Five Deductions to Reduce Estate Tax
by Ted Ricasa on May 5, 2014
The federal estate tax, or “death tax”, is a tax on an estate that beneficiaries must pay when inheriting an estate. Instead of being paid out-of-pocket, the estate tax will be paid with money from the estate before the beneficiaries can receive it. Along with the federal estate tax, your state may also require an inheritance tax. As of 2013, only the value of the estate exceeding $5.25 million can be taxed, and that is at a maximum tax rate of 40%. Many people would like to know what they can do the reduce the amount of estate tax deducted from the their estate. Fortunately, there are a number of deductions available to ensure your beneficiaries inherit more from your estate.
Reducing Estate Tax
Remember, the laws will vary form state to state. You will need to consult with experts in your area before applying any of these deductions. Below, we’ve listed five common ways you can reduce the estate tax. If you have any questions or concerns, please don’t hesitate to consult the tax experts or our friendly and knowledgeable staff at Fast Home Help.
5. Losses During Estate Administration: Should you estate accrue any losses during the administration, they won’t count towards the estate tax.
4. Martial Deduction: This is one of the most popular methods for avoiding the estate tax. When the deceased leaves the entire estate to a surviving spouse, the property and assets are exempt from the federal estate tax.
3. Mortgages and Debt: Any mortgages or debts accumulated from your estate are exempt from the federal estate tax.
2. Administration Expenses of the Estate: Legal fees and other expenses that buildup during the processes of your estate will also be exempt from the federal estate tax.
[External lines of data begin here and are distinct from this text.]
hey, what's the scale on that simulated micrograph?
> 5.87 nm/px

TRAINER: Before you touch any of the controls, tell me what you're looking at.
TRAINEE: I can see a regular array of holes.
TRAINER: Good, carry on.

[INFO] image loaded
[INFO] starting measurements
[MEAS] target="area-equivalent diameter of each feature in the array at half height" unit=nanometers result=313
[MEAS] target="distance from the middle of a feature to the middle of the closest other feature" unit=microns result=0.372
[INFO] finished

1. Charitable Deductions: Should you decide to leave your estate to a qualifying charity, then your property and assets are free from the federal estate tax. Along with marital deduction, charitable deduction is one of the most common ways to remain exempt from the estate tax.
Finally, there is one last method of reducing the amount of your estate vulnerable to the federal estate tax. The federal government doesn’t tax gifts if they are $14,000 or less. Any amount above that number is taxable. To reduce the amount of an estate liable for the federal estate tax, many people give cash gifts to family members. Of course, not everyone prefers this method as it divides the assets. Some would rather a beneficiary receive the entire estate instead. Fortunately, with the simple methods we listed above, you can reduce the estate tax burden on your beneficiaries and ensure more of your estate remains intact when passed on to your loved ones.